Andrew Thomson is the author of Bridge to the Gods: Tales from Kyushu. That very book happens to be sitting beside my computer as I write this. I’m bringing it to read this weekend when I’ll be on a small island in the Andaman Sea.
Thomson also gets around a bit. I’m following the news this week from the Presidents Cup at Royal Melbourne Golf Club. Yesterday at the captains’ press conference I heard Thomson—he said he was from Golf Digest Japan—ask about the physics of ball reaction on the greens (listen to his question, and the full answer, at the 10:50 mark of this video). Ernie Els replied that “There are certain flags and certain conditions where the flag is a destination, not quite a target.” The greens and the aprons at Royal Melbourne are notoriously firm.

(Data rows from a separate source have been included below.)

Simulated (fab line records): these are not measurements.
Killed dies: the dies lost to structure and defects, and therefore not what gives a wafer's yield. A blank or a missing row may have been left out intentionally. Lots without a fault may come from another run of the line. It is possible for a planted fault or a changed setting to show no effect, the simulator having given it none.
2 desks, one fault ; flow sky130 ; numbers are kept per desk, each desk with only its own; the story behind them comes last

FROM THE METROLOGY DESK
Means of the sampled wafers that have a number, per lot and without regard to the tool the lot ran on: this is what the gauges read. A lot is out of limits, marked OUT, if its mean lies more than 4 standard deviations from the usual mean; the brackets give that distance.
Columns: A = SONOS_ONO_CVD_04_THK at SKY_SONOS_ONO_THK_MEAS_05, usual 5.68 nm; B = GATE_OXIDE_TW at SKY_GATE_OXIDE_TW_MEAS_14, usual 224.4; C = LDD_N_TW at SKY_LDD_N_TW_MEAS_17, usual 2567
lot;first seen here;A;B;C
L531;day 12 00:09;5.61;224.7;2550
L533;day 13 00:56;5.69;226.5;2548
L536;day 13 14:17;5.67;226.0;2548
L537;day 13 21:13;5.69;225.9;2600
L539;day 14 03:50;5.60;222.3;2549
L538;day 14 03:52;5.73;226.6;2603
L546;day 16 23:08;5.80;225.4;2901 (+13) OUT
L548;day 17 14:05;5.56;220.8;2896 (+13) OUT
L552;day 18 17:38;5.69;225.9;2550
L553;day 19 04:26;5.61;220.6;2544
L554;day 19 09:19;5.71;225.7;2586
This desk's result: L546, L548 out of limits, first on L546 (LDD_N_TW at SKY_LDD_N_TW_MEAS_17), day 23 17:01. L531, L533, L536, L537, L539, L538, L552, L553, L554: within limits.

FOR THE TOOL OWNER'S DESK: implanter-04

I found out today that Thomson is also writing a Presidents Cup Diary. I was fascinated to hear his thoughts about the course and about the upcoming competition. Today he wrote about course preparations for this event, among other topics. With his permission, what follows is an extended excerpt from today’s entry.
From Andrew Thomson’s Presidents Cup Diary
Preparing and presenting a golf course for a globally significant tournament is no easy task. It takes more than just a few months to do this, and Richard Forsyth has lived up to his reputation as Australia’s premier master of turf care. We members of Royal Melbourne, and those other Melbourne golfers who know and love the course, are delighted with what Richard has given us this week. But what of those who are seeing it for the first time? What do they think?
Andrew McDaniel grew up in Alabama. These days he serves as the only foreign golf course superintendent in Japan, where he looks after Keya Golf Club near Fukuoka, a ten-minute drive from your diarist’s house. From Thursday last week he joined Richard Forsyth’s team to help prepare the Composite Course for the Presidents Cup. In past years Andrew has done the same thing for the Ryder Cup and the U.S. Open. He knows the best courses in the United States.
“It’s amazing,” he says in his lovely Alabama drawl. “The way the turf is cut so short all around, even around the tees and between the greens and the next tee. That’s impressive. We never do that in Japan.”
What is it in particular about this golf course that catches your imagination, I asked him.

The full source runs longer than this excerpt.